Blackfoot board

Blackfoot High School Principal Roger Thomas (left) took the district’s school board and interested board meeting attendees on a tour of recent additions and renovations in the high school’s facilities on Thursday.

BLACKFOOT – Blackfoot School District trustees held their monthly meeting on Thursday on the stage at the Blackfoot Performing Arts Center (BPAC). The meeting included a discussion on long-term planning including the possible construction of a new elementary school and the conversion of Stoddard Elementary into a career and technical high school.

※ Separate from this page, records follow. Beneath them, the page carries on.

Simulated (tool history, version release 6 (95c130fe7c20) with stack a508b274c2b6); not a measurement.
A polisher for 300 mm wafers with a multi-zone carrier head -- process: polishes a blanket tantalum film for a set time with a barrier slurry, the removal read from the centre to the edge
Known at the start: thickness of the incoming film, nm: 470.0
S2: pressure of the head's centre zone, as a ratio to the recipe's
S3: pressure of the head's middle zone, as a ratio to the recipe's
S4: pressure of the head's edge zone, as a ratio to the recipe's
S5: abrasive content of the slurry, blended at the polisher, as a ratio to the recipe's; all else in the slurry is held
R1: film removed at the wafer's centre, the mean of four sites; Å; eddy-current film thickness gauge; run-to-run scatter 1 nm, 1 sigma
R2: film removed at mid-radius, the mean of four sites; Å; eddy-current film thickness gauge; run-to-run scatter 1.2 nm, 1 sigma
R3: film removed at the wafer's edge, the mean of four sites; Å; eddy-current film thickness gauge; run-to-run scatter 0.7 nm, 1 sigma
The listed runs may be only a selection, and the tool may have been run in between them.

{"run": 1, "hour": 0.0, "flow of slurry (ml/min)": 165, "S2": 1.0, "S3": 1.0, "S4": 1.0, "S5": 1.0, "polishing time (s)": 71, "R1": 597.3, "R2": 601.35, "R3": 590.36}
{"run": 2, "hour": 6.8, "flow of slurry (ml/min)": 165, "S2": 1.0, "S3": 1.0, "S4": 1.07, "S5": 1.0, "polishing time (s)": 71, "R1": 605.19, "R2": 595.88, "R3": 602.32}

The meeting included a building tour and an hour-long presentation by the staff of Blackfoot High School. Other topics discussed covered the possible sale of school district land, the approval of required report submissions to the state, and the structure of teacher incentive premiums.

LONG-RANGE PLANNING

Superintendent Brian Kress presented his vision for the future of the school district. His suggested plan would see the construction of a new elementary school on the district’s property to the south of the high school’s soccer fields. The new school would accommodate 400-450 students.

Stoddard Elementary School would then be converted to a technical high school for students who aimed at being “workforce ready” immediately after graduation.

Such a plan would address the current enrollment stress at these two schools. Both Stoddard and Blackfoot High School must currently use modular classrooms for additional space.

“Of course, my ultimate dream would be a brand new high school, but that would burden our taxpayers with three to three and a half times what they are currently paying (on school-related bonds) — so my advice would be to annex Stoddard and go from there.”

The discussion that followed Kress’ presentation included leadership, funding and taxes.

“I waited until we were back on our (financial) feet before bringing this to the board,” Kress remarked, referring to the recovery of the district from its $1.4 million deficit five years ago.

Kress also recommended moving slowly and not presenting district taxpayers with any new bonds until the current BPAC bond is paid off on Aug.1, 2022.

“I will not take for granted the support of our patrons,” Kress said. “I can recommend but I can not lead. It’s not my place to campaign. This has to come from the board and the district parents and patrons. I have seen bond measures fail because of campaigning (by administrations) in other nearby districts.

“If the board wants to go forward, then this has to be a board-driven and patron-driven process.”

Kress also stated that a new bond to fund his plan would not cost more than what taxpayers are currently paying on the BPAC bond.

Trustee Mary Jo Marlow remarked that patron engagement would be key. “I’ve sat on multiple committees that have put forward bond proposals. Some of those failed.” She attributed failures and successes on how engaged parents and patrons were in the planning process.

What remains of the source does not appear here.